Dive Brief:
- Twitter now offers marketers native mobile app install ads via its Twitter Audience Platform (TAP), according to a company blog post on Thursday.
- The announcement highlights MoPub research that found native ads have 220% CTR, with 58% of U.S. millennials preferring the format. Twitter’s own beta tests found a 56% increase in clickthrough install conversions for native ads over static banner and interstitial ad formats.
- According to Twitter, native ads served via TAP will reach an audience of more than 800 million.
Dive Insight:
Twitter renewing focus on app install ads isn’t surprising given recent comScore reports that mobile users spend about half their time in apps when using digital devices. Making the new install ads native is similarly savvy considering studies done by MoPub and others. Native ads are designed to enhance the mobile user experience by being less intrusive than pop-up ads.

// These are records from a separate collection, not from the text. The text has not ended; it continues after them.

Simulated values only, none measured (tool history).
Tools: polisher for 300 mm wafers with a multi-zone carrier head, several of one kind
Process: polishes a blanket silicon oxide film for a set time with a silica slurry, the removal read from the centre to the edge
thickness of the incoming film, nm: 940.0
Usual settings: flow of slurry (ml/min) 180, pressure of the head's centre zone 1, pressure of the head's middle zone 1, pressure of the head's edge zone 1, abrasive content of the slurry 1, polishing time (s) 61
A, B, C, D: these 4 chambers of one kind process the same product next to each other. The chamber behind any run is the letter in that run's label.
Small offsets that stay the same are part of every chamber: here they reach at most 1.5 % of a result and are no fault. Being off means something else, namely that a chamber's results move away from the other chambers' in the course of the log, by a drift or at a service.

“In Q2 of 2015, U.S. consumers spent, on average, three hours and 40 minutes per day on their mobile devices and 90% of users’ time on mobile is currently spent in apps," said Sean Galligan, vice president and industry lead for entertainment at Yahoo, in a feature run on this publication's sister site Retail Dive last year. "More brands have built app experiences to connect with these audiences, creating more competition for users’ attention. Mobile app install ads have become the key to getting in front of the right audiences at the right time, and building an audience.”
There are some risks to emphasizing native over more traditional approaches, however: Research has found that native advertising – consisting of ads that are designed to mimic the look and feel of surrounding editorial content on publisher websites – is often not properly labeled, with the Online Trust Alliance finding only 9% of the top 100 publishers properly label native ads as such.
Whether such ethical issues will become a problem for the social media platform is up for debate. But Twitter’s mobile app install ads are expressly tailored to match the look, feel, form and function of the app where they appear, and are automatically formatted for advertisers within TAP simply by checking a “native” box when launching a new mobile app install campaign on the platform.